On Wednesday, Disney fired Perlmutter via phone as part of cost-cutting measures, the New York Times reported. Marvel Entertainment, which sells consumer products and operates independently of production company Marvel Studios, will be folded into larger Disney units, the Times said, citing anonymous sources. Perlmutter’s co-president, Rob Steffens, and chief counsel John Turitzin, were also laid off. Marvel Entertainment president Dan Buckley will stay and report to the chief of Marvel Studios, Kevin Feige.
Disney and Marvel Studios did not immediately return Fortune’s request for comment.

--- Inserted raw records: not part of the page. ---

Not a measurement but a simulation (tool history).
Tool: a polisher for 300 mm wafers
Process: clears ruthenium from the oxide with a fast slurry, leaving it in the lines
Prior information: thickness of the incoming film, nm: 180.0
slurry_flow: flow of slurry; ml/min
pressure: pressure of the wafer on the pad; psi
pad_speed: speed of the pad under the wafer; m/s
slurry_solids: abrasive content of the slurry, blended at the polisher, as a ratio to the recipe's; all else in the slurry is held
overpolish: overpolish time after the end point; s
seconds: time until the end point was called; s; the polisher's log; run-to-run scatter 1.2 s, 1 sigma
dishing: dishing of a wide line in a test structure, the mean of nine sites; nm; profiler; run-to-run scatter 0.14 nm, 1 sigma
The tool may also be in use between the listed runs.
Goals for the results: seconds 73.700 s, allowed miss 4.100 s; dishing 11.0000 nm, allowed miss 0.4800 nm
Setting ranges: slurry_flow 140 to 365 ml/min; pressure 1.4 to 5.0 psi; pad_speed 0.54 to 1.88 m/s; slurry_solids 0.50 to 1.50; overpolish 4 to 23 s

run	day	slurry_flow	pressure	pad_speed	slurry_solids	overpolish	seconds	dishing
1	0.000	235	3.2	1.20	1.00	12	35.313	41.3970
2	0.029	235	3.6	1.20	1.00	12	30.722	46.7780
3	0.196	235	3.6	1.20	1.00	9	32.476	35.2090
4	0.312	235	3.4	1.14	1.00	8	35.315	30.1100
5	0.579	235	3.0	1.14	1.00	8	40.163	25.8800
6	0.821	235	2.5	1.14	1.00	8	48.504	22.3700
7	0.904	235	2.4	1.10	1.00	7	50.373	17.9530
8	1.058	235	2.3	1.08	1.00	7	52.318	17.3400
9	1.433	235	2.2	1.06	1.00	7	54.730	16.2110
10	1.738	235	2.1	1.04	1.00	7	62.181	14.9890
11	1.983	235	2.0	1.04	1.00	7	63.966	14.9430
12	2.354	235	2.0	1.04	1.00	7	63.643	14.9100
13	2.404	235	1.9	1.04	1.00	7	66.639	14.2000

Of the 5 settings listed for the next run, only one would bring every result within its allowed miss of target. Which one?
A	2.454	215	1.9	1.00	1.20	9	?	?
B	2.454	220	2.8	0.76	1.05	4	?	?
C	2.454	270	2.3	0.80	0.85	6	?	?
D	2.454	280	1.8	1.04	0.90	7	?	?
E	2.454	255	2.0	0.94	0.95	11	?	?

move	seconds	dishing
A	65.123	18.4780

The layoff of Perlmutter comes days after Disney CEO Bob Iger announced the company would cut 7,000 staff amid financial difficulties and rising costs. To be sure, layoffs have been mounting in many industries recently, but few of those have touched top executives.
Perlmutter’s complicated relationship with Iger
Perlmutter, 80, has been a part of Marvel since the 1990s and at the much larger Disney for over a decade. He is also a large Disney shareholder, with a nearly 1% stake worth $2.4 billion.
Perlmutter’s recent vocal support of activist investor Nelson Peltz, who had campaigned for a seat on Disney’s board, put Perlmutter in an uncomfortable position. Peltz has pressured Disney to cut costs, revamp parts of the company, and create a CEO succession plan. Between August and November 2022, Perlmutter made six calls to Disney’s board and senior executives to press for Peltz’s case, according to SEC filings earlier this year.
For its part, Disney has rejected Peltz’s push for a board seat. In January, Disney said the activist investor “lacks the skills and experience” to be on its board and that he had failed to offer any strategic ideas to help the company.
Last month, Peltz ended his proxy battle after Iger announced a cost-cutting plan, Peltz’s investment management firm Trian Partners told the New York Times.
Even before the activist tussles, Iger had a complicated relationship with Perlmutter. When Iger was chief between 2005 and 2020, he would often communicate with Perlmutter through his short-lived successor, Bob Chapek, due to the tension between them, the Financial Times reported in January, citing former employees.
Since Disney bought Marvel, Perlmutter’s responsibilities have steadily shrunk—he had no real role in Marvel’s movie and TV production business. He also had a reputation for frugality and a history of vetoing projects involving women or people of color as leads, landing him in the crosshairs with Marvel studios’ boss, Feige. In 2015, Iger’s reshuffling of Marvel Studios under Walt Disney Studios, further diminished Perlmutter’s control over creative decisions and budgets in the movie segment.